When I ask the question, "why can't computer vision see the past?" the narrow answer is because computer vision is linear algebra, and as an art historian I reject the premise that math is sight.
But the big answer is that the data extraction and brokerage industry is leveraging computer vision and a host of algorithmic models to erase the incalculable parts of history to engineer a profoundly anti-human future.

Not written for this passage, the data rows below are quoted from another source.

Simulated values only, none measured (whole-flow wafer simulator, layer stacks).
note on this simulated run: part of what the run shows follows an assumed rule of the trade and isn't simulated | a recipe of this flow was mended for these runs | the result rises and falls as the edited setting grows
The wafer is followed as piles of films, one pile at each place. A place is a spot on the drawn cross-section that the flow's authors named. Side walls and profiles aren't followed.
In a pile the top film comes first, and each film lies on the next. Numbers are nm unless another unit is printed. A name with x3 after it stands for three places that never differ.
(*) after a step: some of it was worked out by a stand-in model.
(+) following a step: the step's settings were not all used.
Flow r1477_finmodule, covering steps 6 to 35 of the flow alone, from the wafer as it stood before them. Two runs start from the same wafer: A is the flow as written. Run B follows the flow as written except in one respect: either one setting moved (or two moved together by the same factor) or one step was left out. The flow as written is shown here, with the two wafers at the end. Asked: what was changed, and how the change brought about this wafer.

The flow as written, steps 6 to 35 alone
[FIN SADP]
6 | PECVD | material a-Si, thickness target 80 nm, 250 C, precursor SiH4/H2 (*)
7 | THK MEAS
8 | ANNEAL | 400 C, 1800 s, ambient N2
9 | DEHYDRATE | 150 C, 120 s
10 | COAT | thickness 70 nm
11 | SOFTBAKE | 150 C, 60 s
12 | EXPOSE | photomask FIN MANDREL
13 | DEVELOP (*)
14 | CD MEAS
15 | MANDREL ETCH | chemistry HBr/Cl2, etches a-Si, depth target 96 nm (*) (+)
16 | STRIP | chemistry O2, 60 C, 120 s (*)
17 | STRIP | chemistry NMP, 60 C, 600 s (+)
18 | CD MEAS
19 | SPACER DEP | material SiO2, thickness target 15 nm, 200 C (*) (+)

These lines above are the concluding sentences to a talk I’ve been giving all around my region this fall. (Here’s a great write-up by student journalist Rohina Mahadik.) They encapsulate the conviction I have that understanding what the AI industry is doing to education isn’t, at core, about education; it is an assault on the structure of civic society, and educational institutions are just one of the pillars that are being knocked down to dismantle the whole edifice.
***.
Yesterday I visited Sing a New Song: The Psalms in Medieval Art and Life, an exhibition of Psalters—one of the most consistently produced types of manuscript during the Middle Ages, which contains the text of all 150 Psalms. This was arguably the most successful exhibition of medieval art I’ve ever attended: the thematic organization of the galleries, the discursive wall texts and object labels, the sub-themes in each vitrine, the blockbuster objects shown…perfection. But this isn’t a review. This is an opportunity to talk about the value of human memory and of embodied perception.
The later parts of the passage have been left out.